THERE ARE BREADS that fill you, and there are breads that follow you — across cities, across seasons, across centuries. Sheermal belongs to the latter.
Its name is already a story: sheer, for milk; mal, from malidan, to knead. A bread worked not with water, but with richness. Not just sustenance, but softness. Not just dough, but something coaxed into being.
And like all things made with care, it did not stay in one place for long.
A Route Written in Flour and Fire
Sheermal begins, as many stories of opulence do, in Persia. There, it was one among many breads — but already marked by milk, already distinct.
Then came the road.
Along the Silk Route, it moved quietly, tucked into caravans and carried across terrains that smelled nothing like saffron or ghee. Iran to Afghanistan, and onward — a bread learning new climates, new hands, new hungers.
By the time it reached the Indian subcontinent, it had already begun to change. Water gave way to milk more generously; the dough softened, enriched, persuaded into luxury. Some say it arrived with the Mughals, folded into their imperial kitchens. Others trace it to the Parsis, who brought with them not just fire temples but foodways that travelled well.
Either way, by the time sheermal settled, it was no longer just passing through.
It had found patrons.

Lucknow: Where Bread Became Courtly
In Awadh, sheermal stopped being a traveller and became a resident — one dressed for court.
In the early 1800s, under the reign of Nawabs Nasir-ud-din Haider and Ghaziuddin Haider, a baker named Mahumdu is said to have taken a layered bread — baqarkhani — and reworked it into something softer, richer, more yielding. A bread worthy of nihari, slow-cooked and deep with spice.
The stories that followed are almost inevitable.
A Nawab, pleased beyond restraint, is said to have snapped off a bite the moment it was served — a gesture so indulgent that bakers would later echo it, leaving a half-moon mark on the bread. Another tale lingers on a slit — cheera — so beloved it briefly renamed the bread itself: cheermal.
But it is not just the legends that make Lucknow’s sheermal what it is. It is the fire.
Unlike most breads of its kind, this one is baked not in clay but in iron tandoors, over coal — often tamarind coal — because clay, it is said, would drink up the fat, the fragrance, the very indulgence that defines it.
Brushed with saffron milk, glossed with ghee, perfumed with cardamom, kewra, sometimes even itr, it arrives at the table not as an accompaniment but as a statement:
Ameeron ki roti — the bread of the rich.
And yet, even here, it bends toward something more than luxury. During Muharram, it is shared as tabarruk, a sacred offering. A bread that can belong equally to the feast and the moment of mourning.

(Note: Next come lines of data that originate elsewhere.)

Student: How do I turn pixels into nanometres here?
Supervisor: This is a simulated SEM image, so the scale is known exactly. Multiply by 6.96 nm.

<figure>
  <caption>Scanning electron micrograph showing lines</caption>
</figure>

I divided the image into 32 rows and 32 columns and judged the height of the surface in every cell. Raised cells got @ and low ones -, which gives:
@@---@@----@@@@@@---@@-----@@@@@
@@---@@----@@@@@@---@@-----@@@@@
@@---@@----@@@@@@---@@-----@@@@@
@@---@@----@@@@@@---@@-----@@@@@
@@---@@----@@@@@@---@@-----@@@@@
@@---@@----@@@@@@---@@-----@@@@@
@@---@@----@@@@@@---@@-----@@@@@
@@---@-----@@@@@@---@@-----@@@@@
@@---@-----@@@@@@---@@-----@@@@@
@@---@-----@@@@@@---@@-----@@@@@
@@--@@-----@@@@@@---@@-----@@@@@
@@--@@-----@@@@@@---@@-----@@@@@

Kashmir: Where Bread Becomes Ritual
Further north, the bread sheds some of its courtliness and learns restraint.
In Kashmir, sheermal begins before dawn.
The kandur, the traditional baker, works in the half-light of morning, preparing breads that will anchor the day. Here, sheermal is not plated beside slow-cooked gravies, but dipped into tea — into kahwa, fragrant with saffron, or noon chai, salted and pink.
It is softer here in a different way — slightly sweeter, sometimes enriched with eggs or mawa, its surface scattered with sesame seeds.
And it belongs, above all, to people.
In Rajpora, in Pulwama, it is made with such care that it travels again — this time not along trade routes, but through memory, shipped to Kashmiris living far from home.
At weddings, it arrives as part of Roth Kabhar — sent from a bride’s home to her new one, adorned with nuts and salt, a quiet assurance that she will not go hungry in unfamiliar spaces.
At funerals, it is present too.
Here, sheermal is no longer the bread of the rich. It is the bread of continuity.
Bhopal: The Detour That Stayed
And then, as all travelling things must, it changes again.
In Bhopal, sheermal takes on a shape you might not expect — rectangular, edged differently, carrying within it a faint echo of elsewhere. The French Bourbons, invited by the royal family, leave their mark not in architecture alone, but in flavour: cloves folded into the dough, chironji lending it a new texture.
It is a small shift, but enough to remind you — this bread has never been singular.

One Bread, Many Lives
If you were to place them side by side, the differences would be easy to name.
Lucknow’s sheermal, gilded and perfumed, made to sit beside kebabs and qormas.
Kashmir’s, sesame-speckled and gentle, made to be torn and dipped into tea.
One belongs to the dastarkhwan. The other to the morning hearth.
And yet, both begin the same way — with milk worked into flour, with a softness that is deliberate.
What Stays
For all its movement, sheermal has never really left anything behind. It has only absorbed — milk instead of water, saffron instead of plainness, cloves where there were none, rituals where there were none before.
It is a bread that has learned to travel without losing itself.
To arrive, and then to belong.
And if you tear into it — warm, slightly sweet, faintly fragrant — what you hold is not just food, but a map.